Close Up

30 October 2017: Simon Liu: I Decided to Turn Left

simon-liu-harbour-city.jpg

This programme is an assortment of handmade 16mm films by Hong Kong and Brooklyn based artist Simon Liu. The works, made primarily between 2015 through 2017, consist of diaristic imagery of the filmmaker's home and travels that have been shrouded by chemical manipulations and printing processes. Also included is an early narrative work from 2008.

"I want to go home. These images were meant to show us what goes where – but I can't make out the path. Maybe we should lay them all out on the floor and try to put the pieces back together. In another five days, I'll need to leave." – Simon Liu

Shuffle Cove
Simon Liu
2016 | 8 min | Colour | 16mm

Forgive my nerves and rattling of subjective colouring and inverted subjects! Views shuffle from wet markets in Hong Kong to family gatherings in English gardens; vistas from around the world are at thumb’s reach in Shuffle Cove! This film is a shaky record of my trudging foray into special-effects printing and the indulgence found in rediscovering old film strips.

Clustre Clique
Simon Liu
2017 | 8 min | Colour |16mm Dual-Projection

A travelogue film of sorts in which various cities melt into prismatic tapestry. A lack of familiarity with these surroundings breed a distant and fleeting view of space – repeatedly navigating from light to dark. This spastic dance with the Bolex turns the heads of onlookers and leaves my neck sore. An unwavering choreography between projectors collapses months to minutes; swiping between continents.

Donkey Riding
Simon Liu
2015 | 8 min | Colour | Digital

This is a reminiscence of my home and loved ones via hand-processed 16mm film juxtaposed with scrapbook audio recordings revealing my first attempts at speaking. Hong Kong alleyways and Los Angeles highways share moments with intimate images of people who are happy to see me as I indulge in curiosities about the potential of motion picture film.

Sneyd Green
Simon Liu
2016 | 11 min | Colour | 35mm

It’s any day, any year in the house of Alan and Vera in their Post-Industrial English conurbation formerly known for their world renown pottery industry, yet on this week they are interrupted by their camera toting grandson. This May is one of moving, dancing, and gliding more softly and with greater awareness. They might have been stars, they could have been famous!

Harbour City
Simon Liu
2016 | 14 min | Colour & B/W | 16mm Dual-Projection

A view through cracks between fish markets and high-rise buildings; urban imagery of Hong Kong and the indulgence of domestic life. Massage parlours, dim sum parlours, nail parlours – its Parlour City, baby! Views thicken; detail lost to generations. A dream of turning two images into one, a density of information reserved for the modern cloud.

Flyer Boy
Simon Liu
2008 | 11 min | Colour | Digital

Trying to forget someone you love is like trying to remember someone you never knew. 

Highview
Simon Liu
2017 | 20 min | Colour | 35mm

Upon the North Point a torrential downpour of instants tease their way into sight, but never fully form. Shutter-induced memories reduced to speckles, dissipating into fog. Here, my initial disappointments in a material defect morph into opportunity – satisfying an itch to melt instances together, to see any number of places as one.
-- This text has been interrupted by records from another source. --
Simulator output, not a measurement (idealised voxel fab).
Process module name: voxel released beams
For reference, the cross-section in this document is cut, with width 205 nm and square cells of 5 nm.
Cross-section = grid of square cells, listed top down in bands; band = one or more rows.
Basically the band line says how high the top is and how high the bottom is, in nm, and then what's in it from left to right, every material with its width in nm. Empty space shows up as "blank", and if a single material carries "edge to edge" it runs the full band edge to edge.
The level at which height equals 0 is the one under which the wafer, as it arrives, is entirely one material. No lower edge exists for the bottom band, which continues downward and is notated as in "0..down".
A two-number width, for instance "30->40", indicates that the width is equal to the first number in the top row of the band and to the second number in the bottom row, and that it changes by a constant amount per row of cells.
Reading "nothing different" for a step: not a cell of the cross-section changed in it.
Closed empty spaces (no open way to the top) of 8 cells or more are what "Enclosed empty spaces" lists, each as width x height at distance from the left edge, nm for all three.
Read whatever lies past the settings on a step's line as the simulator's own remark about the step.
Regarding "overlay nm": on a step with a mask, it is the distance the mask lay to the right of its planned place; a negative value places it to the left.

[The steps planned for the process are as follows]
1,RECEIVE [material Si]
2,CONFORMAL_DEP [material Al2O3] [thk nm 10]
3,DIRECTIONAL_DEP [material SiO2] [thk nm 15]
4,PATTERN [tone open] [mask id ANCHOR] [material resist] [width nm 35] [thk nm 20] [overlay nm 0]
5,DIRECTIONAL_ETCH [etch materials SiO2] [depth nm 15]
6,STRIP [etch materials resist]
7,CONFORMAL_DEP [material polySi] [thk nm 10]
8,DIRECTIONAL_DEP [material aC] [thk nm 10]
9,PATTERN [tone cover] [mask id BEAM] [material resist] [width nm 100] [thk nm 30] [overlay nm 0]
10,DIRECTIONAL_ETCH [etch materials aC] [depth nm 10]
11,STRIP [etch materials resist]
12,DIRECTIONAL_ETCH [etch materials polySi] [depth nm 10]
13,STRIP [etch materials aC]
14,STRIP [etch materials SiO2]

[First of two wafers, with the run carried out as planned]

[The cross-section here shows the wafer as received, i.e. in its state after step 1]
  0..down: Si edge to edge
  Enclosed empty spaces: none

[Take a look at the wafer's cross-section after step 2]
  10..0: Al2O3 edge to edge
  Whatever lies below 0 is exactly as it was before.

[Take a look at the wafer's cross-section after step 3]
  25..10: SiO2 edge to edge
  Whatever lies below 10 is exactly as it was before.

Total running time: ca. 83 min


Films shot in Hong Kong, Stoke-On-Trent and New York. 16mm film printed and processed at Negativland MPL.

Simon Liu was raised between Hong Kong and Stoke-On-Trent, UK and now lives in Brooklyn, USA. His films have been presented at institutions and festivals including the International Film Festival Rotterdam in 2016 & 2017, BFI London Film Festival, Hong Kong IFF, Hamburg ISFF, Festival Du Nouveau Cinéma, Maryland Film Festival, Untitled Art Fair, EXiS, AntiMatter, Microscope Gallery and Mono No Aware IX & X. His most recent 16mm multiple projection piece, Cluster Click City Sundays, premiered at Dreamlands: Expanded, an expanded-cinema series held alongside the Whitney Museum of American Art's exhibition Dreamlands: Immersive Cinema & Art, 1905-2016.